| Quote #1
"We'd like someone to give us the key to the city or something like that, and we'd like somebody to shake our hands and say 'Hooray' and say 'Congratulations, old man!'" ("The Earth Men," 99)
Well, this seems like a silly dream of Captain Williams. It also clues us into the problem with these early explorers—they're obsessed with recognition for their deeds, but they don't particularly care about what they do to get it.
| Quote #2
"Well," said the captain, "it's simply that we never thought we'd find a thing like this on Mars." ("The Third Expedition," 122)

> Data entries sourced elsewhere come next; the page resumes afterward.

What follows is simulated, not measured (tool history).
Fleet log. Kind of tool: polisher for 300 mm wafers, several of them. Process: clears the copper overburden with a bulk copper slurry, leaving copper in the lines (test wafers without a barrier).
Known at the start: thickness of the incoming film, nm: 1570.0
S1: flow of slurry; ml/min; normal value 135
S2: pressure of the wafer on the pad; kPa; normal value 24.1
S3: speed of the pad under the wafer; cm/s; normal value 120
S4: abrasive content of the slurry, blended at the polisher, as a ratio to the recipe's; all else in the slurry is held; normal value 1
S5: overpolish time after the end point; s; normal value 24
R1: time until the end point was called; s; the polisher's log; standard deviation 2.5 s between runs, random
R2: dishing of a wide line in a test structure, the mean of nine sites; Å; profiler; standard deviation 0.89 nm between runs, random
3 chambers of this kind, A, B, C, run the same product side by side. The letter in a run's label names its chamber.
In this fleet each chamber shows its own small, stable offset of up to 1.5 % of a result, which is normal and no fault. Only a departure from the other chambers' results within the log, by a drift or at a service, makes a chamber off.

Okay, we were pretty hard on Captain Williams (you know, because he's clueless), but we'll admit that it's hard to plan for everything that might happen. Where Captain Williams fails is that he cannot change his ideas once the plan (go to Mars and celebrate) meets reality (the Martians could care less).
| Quote #3
They would not talk about the return trip. Someone brought that up, but they told him to keep quiet. ("—And the Moon Be Still as Bright," 12)
We're honestly confused here: why don't these men talk about their return trip to Earth? Is it because there's no plan to return? Is it because they're afraid the plan won't work out? Or do they just want to enjoy their own success in getting to Mars? (We kind of suspect they're not going back. Seriously. How are they going to get that rocket back up in the air?)